Triviality of line bundles

Question

Let $L$ be a smooth line bundle over $\mathbb{R}$ or $\mathbb{C}$ on a manifold $M$ such that $L^{\otimes m}$ is trivial for some $m \ge 1$. Can we find a smooth $m$-fold covering $(\tilde M,\pi)$ of $M$ such that $\pi^*(L)$ is trivial?

Answer 1

In this answer, I will prove that the assertion is true in the complex case.

We begin by investigating the Chern class, as there is a nice connection between the Chern class of the tensor power of a line bundle and the original.
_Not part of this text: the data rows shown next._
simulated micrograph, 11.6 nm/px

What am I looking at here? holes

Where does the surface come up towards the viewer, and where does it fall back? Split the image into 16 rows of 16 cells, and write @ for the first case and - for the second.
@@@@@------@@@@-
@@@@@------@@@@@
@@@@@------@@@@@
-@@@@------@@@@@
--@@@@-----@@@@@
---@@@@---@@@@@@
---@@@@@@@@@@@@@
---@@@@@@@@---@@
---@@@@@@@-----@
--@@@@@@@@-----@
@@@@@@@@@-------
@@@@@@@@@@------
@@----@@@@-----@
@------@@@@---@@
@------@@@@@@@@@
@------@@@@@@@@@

Complex line bundles over $M$ are classified by elements of $H^2(M,\mathbb{Z})$, determined by the first Chern class $c_1(L)\in H^2(M,\mathbb{Z})$. One has that $c_1(L^{\otimes m})=mc_1(L)=0$ and in the case that $L^{\otimes m}\cong \underline{\mathbb{C}}$, we conclude that $c_1(L)$ is $m$-torsion in $H^{2}(M,\mathbb{Z})$. If $\tilde{M}$ is a cover of $M$ such that $\pi^*{L}\cong \underline{\mathbb{C}}$ we have by naturality of $c_1$, $c_1(\pi^*L)=\pi^*c_1(L)=0$. This allows us to rephrase the question as follows:

Let $c\in H^2(M,\mathbb{Z})$ be $m$ torsion. Does there exist a cover $\pi: \tilde{M}\to M$ such that $\pi^*(c)=0$.

Consider the case in which $M=\mathbb{R}P^2$. One has $H^2(\mathbb{R}P^2,\mathbb{Z})\cong \mathbb{Z}/2\mathbb{Z}\langle c\rangle$ and hence $c$ is $2$-torsion. The only covering space of $\mathbb{R}P^2$ is $S^2$ and we see that the induced map $\pi^*: H^2(\mathbb{R}P^2,\mathbb{Z})\to H^2(S^2,\mathbb{Z})$ must be $0$ affirming the proposition.

Chern-Weil theory tells us that any complex line bundle for which $c_1(L)$ is torsion admits a curvature which is exact and hence can be given a connection which has vanishing curvature. This means that such a bundle is given by a $U(1)$ valued local system, i.e. (assuming that $M$ is connected) a representation $\rho_L: \pi_1(M)\to U(1)$. Here we see that since $L^{\otimes m}\cong \mathbb{C}$ we have $\rho_L^m:\pi_1(M)\to U(1)$ the trivial homomorphism. Given a map $f: N\to M$ (of connected, based spaces), the pullback local system corresponding to $f^*L$ is given by $\rho_L\circ f_*: \pi_1(N)\to \pi_1(M)\to U(1)$ and this composition must be trivial for $f^*L$ to be trivial over $N$.

If $\rho_L: \pi_1(M)\to U(1)$ has $\rho_L^m=1$ then $\mathrm{Im}\rho_L\leq \mu_{m}$, the $m$th roots of unity. If we assume that $\mathrm{Im}\rho_L=\mu_m$ then the $\ker\rho_L$, has a corresponding cover with fiber cardinality given by $|\mu_m|=m$. If $\pi: \tilde{M}\to M$ is the cover, we have $\pi^*L\leftrightarrow\rho_L\circ \pi_*: \pi_1(\tilde{M})\to \pi_1(M)\to U(1)=1$ and hence $\pi^*L$ is trivial. We see that $|\mathrm{Im}\rho_L|\mid m$. Writing $m=n|\mathrm{Im}\rho_L|$, if $\hat{M}$ is the cover corresponding to $\mathrm{Im}\rho_L$ then $\bigsqcup_{n} \hat{M}$ yields the desired cover.